# realistically, what can we expect from this off-season???



## rustu (Jan 26, 2003)

We've all heard talk of Corey Maggete and Gilbert Arenas coming to Denver this off-season... and I know we have the cap space to make it happen. But can we realistically EXPECT us to sign one or maybe even BOTH of these guys??? Does anybody really know what the odds are that we can get these guys???


----------



## NugzFan (Jul 26, 2002)

is it realistic? of course.

we have the money.

both have been rumored to sign in denver.

gsw cannot match arenas's contract.

sterling is cheap.

im saying it CAN happen. will it? who knows.

guys like duncan, kidd, etc...those are the ones we have no chance at. but arenas and mags? OF COURSE!


----------



## MasterOfPuppets (Nov 10, 2002)

What I would like to know in case of both, Arenas and Maggete, do they have the ability to take over a game in the final minutes ? As far as I follow the Nuggets this year, the last quarter was always a problem. Can those two players solve it ?


----------



## rustu (Jan 26, 2003)

*that is a good point...*

That is why I was somewhat sad when we lost Nick the quick last season. That guy is probably the most clutch player I have ever seen, this side of Jordan. He can win a game by himself in the fourth. That is exactly what the Nuggets need, and I think Arenas has that kind of ability... but we'll see.


----------



## NugzFan (Jul 26, 2002)

> Originally posted by <b>MasterOfPuppets</b>!
> What I would like to know in case of both, Arenas and Maggete, do they have the ability to take over a game in the final minutes ? As far as I follow the Nuggets this year, the last quarter was always a problem. Can those two players solve it ?

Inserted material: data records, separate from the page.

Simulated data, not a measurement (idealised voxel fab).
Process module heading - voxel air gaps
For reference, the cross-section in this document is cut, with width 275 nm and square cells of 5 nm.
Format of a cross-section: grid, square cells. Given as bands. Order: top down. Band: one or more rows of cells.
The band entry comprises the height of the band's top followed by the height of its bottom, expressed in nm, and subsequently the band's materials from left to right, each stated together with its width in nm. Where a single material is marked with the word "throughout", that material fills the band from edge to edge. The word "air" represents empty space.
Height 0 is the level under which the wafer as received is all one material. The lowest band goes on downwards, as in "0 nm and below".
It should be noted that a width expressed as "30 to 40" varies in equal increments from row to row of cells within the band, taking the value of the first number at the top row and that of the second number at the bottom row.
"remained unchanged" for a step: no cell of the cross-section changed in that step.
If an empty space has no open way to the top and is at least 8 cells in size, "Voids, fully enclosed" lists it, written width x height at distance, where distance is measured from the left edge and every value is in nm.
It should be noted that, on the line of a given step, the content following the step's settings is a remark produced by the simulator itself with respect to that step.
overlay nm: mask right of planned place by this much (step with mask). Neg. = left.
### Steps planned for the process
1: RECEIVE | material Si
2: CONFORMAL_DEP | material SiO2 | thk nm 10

they are an improvement but who out there is better that we should go after instead?


----------



## MasterOfPuppets (Nov 10, 2002)

I see nobody, and I think it would be a good off-season for the Nuggets, when they could sign both of them. I was just asking, because I haven't seen that much of them yet unfortunately.


----------



## NugzFan (Jul 26, 2002)

well at worst, they should help us a little. plus adding talent means you will be in those situations fewer times.


----------



## Quasi-Quasar (Jul 18, 2002)

I'm not a Nuggets fan, but I see where the Nuggets might benefit from a talented vet inside force, not Juwan. In the WC, the PF and C rule, Nene is good but not yet a #1 offensive weapon. Jermaine O'Neal would be tough to get, the other potential guys are Elton Brand (sign and trade), Elden Campbell, but I'm beginning to like the Nugz and I'd rather not see Kandi turn them against each other. Kandi deserves to sign a crappy contract with the Atlanta Hawks (Shareef has the worst personal winning % in NBA history for a player who has played over 200 games).
As for Maggette going to the Nugz, it could work, and so could Arenas, but I don't see Arenas working well in a set offense. It's ironic that Kiki would have a defensively oriented team, but Maggette fits the description.


----------



## NugzFan (Jul 26, 2002)

i think our team would change based on who we get, not the other way around. right now we dont really have much. lol.


----------



## Devestata (May 29, 2002)

> Originally posted by <b>MasterOfPuppets</b>!
> What I would like to know in case of both, Arenas and Maggete, do they have the ability to take over a game in the final minutes ? As far as I follow the Nuggets this year, the last quarter was always a problem. Can those two players solve it ?


I don't think Maggette is going to be a clutch player for you, but he's still good for at least 15 ppg as a starter. I'm not sure about Gilbert...I know he's got a nice jumper, if you give him the ball he could possibly take over.


----------



## ghettobryant (Feb 15, 2003)

I'm surprised they haven't brought crazy Charles Oakley in.


----------



## Devestata (May 29, 2002)

> Originally posted by <b>ghettobryant</b>!
> I'm surprised they haven't brought crazy Charles Oakley in.


Realistically, if they did it wouldn't be for more than a year...he's too old to be in any rebuilding plans now.


----------



## Jamel Irief (May 19, 2002)

Have you guys been to staygilbert.com? Look at what they have to say about your city- http://www.staygilbert.com/denver.html

Yours is the only one they bashed, so maybe you are the leaders in the Gilbert Arenas bidding.

And no you won't find a clutch player like Nick. He's the best I've ever seen, and I've been watching Kobe the last couple of years!


----------



## NugzFan (Jul 26, 2002)

yeah ive seen it. cute. but i think the guy who made it is dropping the anti denver stuff because he realized he was wrong. 

where arenas go is going to come down to does he want to stay with his old team for less money vs a new team for more money. simple as that.


----------